As I was nicely settling into my new life and the fog had lifted, I was enjoying myself and laughing with my close friends etc and feeling in control, he starts texting to see "how i am", saying and doing all sorts of sweet things to get me to respond and I did nothing.  Then to my surprise he calls. Twenty two times in 20 minutes. I got my friend to tell him I will call him back which calmed him down. Then the next day 5-10 calls for the next few days too. Then the texts again of please just one moment of your time etc. I finally just asked what do you want? To which he sent so many sweet texts saying how he started to draw a picture of me and he thinks of me and this and that. It did touch me and it did make me smile but now I feel violated. Like I want more but I know I shouldnt and I know he cant give more.

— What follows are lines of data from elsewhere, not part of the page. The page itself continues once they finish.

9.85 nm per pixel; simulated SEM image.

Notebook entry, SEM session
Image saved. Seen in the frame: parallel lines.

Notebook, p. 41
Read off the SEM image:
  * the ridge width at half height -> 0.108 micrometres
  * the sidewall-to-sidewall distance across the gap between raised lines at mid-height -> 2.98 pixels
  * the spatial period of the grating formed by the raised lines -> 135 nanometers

Please please how do I get myself out of this   To all his sweet texts that were sent one after the other I just said I dont know what to say. I really really don't know what to do.

After all of this i would like to share to whoever is reading this that I am NOT BPD but I do have quite a lot of traits. I have all the "psycho" impulses but I can control them, I don't act on them.The reason I am saying that is that I can completely understand what he is doing and that this is not about me being ever so beautiful but about him wanting his fix of me so he can feel that what I felt about him is still alive which . That yes, he can come and go whenever he wants which is something I have felt in the past but I haven't acted on it because its not fair on the other person.

Im trying to tell myself again and again how horrible things can turn out but because they never did except once, it is VERY VERY HARD. What is the best way to show that they lost you?Ignoring really did not work, I felt terrorised.